Only in this Administration…
Monday, July 28th, 2008
So apparently the Bush administration has figured out a new way of getting around those tricky executive agency reports and recommendations - they simply ignore them! On June 25, the New York Times reported that the Bush administration decided they didn’t need to read the EPA’s report on carbon emissions, so they simply ignored the email containing the document.
Written in response to the 2007 Supreme Court ruling re: Massachusetts Et Al. v. Environmental Protection Agency Et Al., the EPA report concluded that greenhouse gases produced are harmful pollutants, a danger to people and to the environment, and must be controlled. Before the court handed down its April 2007 decision on the matter, the EPA had refused to determine whether greenhouse gases were pollutants and subject to regulations laid out under the Clean Air Act. Because of this (in)decision, the EPA promulgated a lack of regulatory authority over matters pertaining to the environmental impact of greenhouse gases.
In an effort to force the federal agency to regulate carbon dioxide and other greenhouse gase
s as pollutants, Massachusetts Et Al. (consisting of 12 states, 3 cities, 13 organizations and America Samoa) sued the EPA, the Alliance of Automobile Manufacturers, National Automobile Dealers Association, Engine Manufacturers Association, Truck Manufacturers Association, CO2 Litigation Group, Utility Air Regulatory Group, and 10 carbon emitting states in federal court. Arguing that greenhouse gases are pollutants and must be regulated, as mandated under the Clean Air Act, Massachusetts Et Al. brought suit in an effort to force the EPA to begin regulating the pollutants.
In the 5-4 decision, the Supreme Court determined that the EPA must in fact make a determination as to whether greenhouse gases pose a danger to people and the environment:
In short, EPA has offered no reasoned explanation for its refusal to decide whether greenhouse gases cause or contribute to climate change. Its action was therefore arbitrary, capricious, . . . or otherwise not in accordance with law. We need not and do not reach the question whether on remand EPA must make an endangerment finding, or whether policy concerns can inform EPA’s actions in the event that it makes such a finding. We hold only that EPA must ground its reasons for action or inaction in the statute.

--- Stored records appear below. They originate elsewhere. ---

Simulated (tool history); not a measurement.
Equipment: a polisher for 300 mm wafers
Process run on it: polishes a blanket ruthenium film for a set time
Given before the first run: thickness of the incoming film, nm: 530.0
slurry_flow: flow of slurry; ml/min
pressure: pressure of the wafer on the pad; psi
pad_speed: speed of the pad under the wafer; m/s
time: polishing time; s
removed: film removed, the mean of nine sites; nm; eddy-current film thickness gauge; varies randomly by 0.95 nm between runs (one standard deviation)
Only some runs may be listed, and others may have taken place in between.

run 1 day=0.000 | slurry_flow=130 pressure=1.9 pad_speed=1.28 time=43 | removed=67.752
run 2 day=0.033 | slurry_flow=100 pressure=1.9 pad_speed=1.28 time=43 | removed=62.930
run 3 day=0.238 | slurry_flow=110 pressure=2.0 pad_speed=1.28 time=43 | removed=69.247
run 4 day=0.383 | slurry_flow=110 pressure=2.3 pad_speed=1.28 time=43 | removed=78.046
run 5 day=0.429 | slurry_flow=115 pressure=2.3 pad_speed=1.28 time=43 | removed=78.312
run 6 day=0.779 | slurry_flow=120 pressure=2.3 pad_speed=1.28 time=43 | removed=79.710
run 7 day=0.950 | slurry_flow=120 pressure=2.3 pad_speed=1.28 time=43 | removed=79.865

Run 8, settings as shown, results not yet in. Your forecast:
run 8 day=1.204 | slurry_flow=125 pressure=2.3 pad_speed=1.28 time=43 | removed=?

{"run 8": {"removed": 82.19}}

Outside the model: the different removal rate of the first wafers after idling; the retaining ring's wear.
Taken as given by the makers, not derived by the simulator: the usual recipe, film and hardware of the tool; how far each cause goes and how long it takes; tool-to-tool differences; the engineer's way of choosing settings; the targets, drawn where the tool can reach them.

In response to the court’s findings, the EPA drafted a report which conclusively determined that greenhouse gases are pollutants according to the Clean Air Act, and must be regulated and controlled to avoid further harming people and environment. Once submitted to the White House for review however, the report ended up in a kind of email-purgatory, where it sat unread and lacking official status. I guess it would have been hard for the President to claim that Barney ate his email, so instead he just pretended that he never got the message.
So instead of being forced to read the report and accept the fact that it really is the EPA’s job to regulate carbon emissions, the administration, by stonewalling, prompted the EPA to go back and revise their original report. Since receiving the original report (but not reading it), the White House put pressure on the EPA to scale back their findings, and draft a new, less conclusive version. The new report reviews the legal and economic issues presented by declaring greenhouse gases a pollutant, but offers no recommendations and does not conclusively classify greenhouse gases as pollutants.